The page-memory adjustments during tree deepening splits are wrong.
The underlying problems are it's difficult to be sure we're correctly tracking the memory we're moving to/from parent/child pages during splits (see 6499e94, 5e2d0ed and df0cb0d), and second, to be sure we're consistently applying the memory overhead calculation between the original allocation and the split (for example, the page-creation code doesn't apply the memory overhead calculation to each WT_REF individually when allocating WT_REF structures, but the page-split code does apply the memory overhead calculation when moving WT_REF structures between pages).
The current workaround in the tree is to set the page's memory footprint value explicitly after we deepen the tree during a split.
I suggest:
- Remove the notion of memory overhead calculation on a per-allocation basis. Replace it with a configurable overhead percentage that adjusts the cache-size values.

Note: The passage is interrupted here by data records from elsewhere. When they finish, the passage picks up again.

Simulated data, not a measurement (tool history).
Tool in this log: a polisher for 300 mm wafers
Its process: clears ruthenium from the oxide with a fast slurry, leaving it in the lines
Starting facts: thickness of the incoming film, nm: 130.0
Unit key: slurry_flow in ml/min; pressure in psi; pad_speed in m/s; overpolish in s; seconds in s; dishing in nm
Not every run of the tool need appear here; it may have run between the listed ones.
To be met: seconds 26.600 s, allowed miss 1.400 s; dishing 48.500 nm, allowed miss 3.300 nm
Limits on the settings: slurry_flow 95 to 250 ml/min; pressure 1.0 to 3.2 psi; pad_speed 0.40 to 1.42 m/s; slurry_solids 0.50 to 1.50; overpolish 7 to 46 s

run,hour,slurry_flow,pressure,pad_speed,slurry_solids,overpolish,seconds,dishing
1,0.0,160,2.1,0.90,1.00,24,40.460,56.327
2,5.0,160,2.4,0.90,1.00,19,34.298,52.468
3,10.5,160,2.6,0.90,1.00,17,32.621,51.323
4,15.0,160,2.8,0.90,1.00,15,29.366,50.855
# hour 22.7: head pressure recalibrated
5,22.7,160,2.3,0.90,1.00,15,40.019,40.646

I think this is better for a few reasons:
- a global percentage is potentially as accurate as the per-allocation approach, both approaches are equally vulnerable to workloads making them incorrect. For example, we don't apply the memory overhead calculation to memory allocated during reconciliation, so a reconciliation-heavy workload is going apparently use the same amount of memory as a read-only workload, which isn't correct;
- a configurable percentage allows applications to correct when they use a different underlying memory allocation engine or their workload has a fundamentally different memory load than what we measured when we chose a per-allocation constant;
- a global percentage means we don't have to solve our current problem where we are inconsistently applying the memory overhead constant;
- a global percentage is easier to implement and faster
- Write a function to calculate the current WT_PAGE.memory_footprint value and check the value for correctness when pages are discarded (or maybe during reconcilation), to confirm we're tracking page memory adjustments during splits.
- We could immediately change the current page split code to call the function that calculates the current value of the page's memory footprint, instead of just setting the value. When we trust the memory tracking code to consistently get the page's memory footprint correct, we could turn that code back on in the split code.
@michaelcahill, @agorrod, thoughts?